Usually the folks who fly in and out of remote lakes go for the day – that way they can stay in the comfort of their own home or camp (we call cottages and cabins “camps”) in the evenings. For folks who prefer to stay out overnight, they usually use tents – large prospecting tents that you can walk around in, that have stoves, in which there are tables, chairs and cots, screen windows, screen doors, and sometimes wooden floors. (In fact, it was in one of these large tents that my maternal grandparents raised their children in the summers in New Brunswick.) When considering the balance of convenience between comfort and maintenance, large tents rather than solid cabins are the way to go for fairly short term stays.

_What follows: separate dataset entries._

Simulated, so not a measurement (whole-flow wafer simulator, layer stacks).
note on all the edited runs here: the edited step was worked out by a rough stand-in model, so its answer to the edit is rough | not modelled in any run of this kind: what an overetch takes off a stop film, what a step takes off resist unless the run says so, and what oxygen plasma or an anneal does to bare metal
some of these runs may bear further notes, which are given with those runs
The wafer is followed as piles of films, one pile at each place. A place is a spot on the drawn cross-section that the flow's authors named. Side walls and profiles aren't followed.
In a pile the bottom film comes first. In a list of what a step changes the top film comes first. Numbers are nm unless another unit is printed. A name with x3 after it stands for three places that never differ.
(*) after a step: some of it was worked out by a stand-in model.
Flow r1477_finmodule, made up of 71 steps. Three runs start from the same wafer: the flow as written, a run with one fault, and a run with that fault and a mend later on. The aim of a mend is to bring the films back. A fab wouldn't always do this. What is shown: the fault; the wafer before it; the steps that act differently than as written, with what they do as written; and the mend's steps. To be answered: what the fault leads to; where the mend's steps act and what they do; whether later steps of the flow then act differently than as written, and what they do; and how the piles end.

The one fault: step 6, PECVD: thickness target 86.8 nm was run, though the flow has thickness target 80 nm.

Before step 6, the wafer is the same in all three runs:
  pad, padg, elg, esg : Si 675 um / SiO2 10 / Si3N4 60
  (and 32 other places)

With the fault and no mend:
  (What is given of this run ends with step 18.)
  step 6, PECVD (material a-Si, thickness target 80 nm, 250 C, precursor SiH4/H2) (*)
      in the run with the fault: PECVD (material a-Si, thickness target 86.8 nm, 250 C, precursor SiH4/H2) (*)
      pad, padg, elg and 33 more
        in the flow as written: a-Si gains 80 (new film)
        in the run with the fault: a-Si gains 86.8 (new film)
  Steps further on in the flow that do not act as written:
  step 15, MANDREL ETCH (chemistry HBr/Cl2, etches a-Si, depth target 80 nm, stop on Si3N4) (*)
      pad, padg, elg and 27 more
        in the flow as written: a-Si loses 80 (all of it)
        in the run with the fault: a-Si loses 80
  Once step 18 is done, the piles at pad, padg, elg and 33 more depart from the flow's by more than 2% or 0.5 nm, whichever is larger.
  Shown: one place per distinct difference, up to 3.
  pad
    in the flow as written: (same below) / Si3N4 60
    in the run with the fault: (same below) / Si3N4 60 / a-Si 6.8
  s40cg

The owners usually leave the tents set-up for two or three weeks at a time, with the owners flying in intermittently. Sometimes the fishermen overstay the authorized 21 day period by setting up their temporary fly-in camp for the entire summer, but they are rarely called on it by the authorities. Technically they are squatting, but because their encampment is physically temporary and seasonal in use, usually nothing is done.
Folks who want something more permanent than that go legal by simply getting a prospecting permit or a trapping permit, which permit them to erect small cabins without squatting. If they want something fancier, they go for a remote tourist camp permit.
All this begs the question as to why a person with the means to fly about would want to squat rather than simply purchase or lease.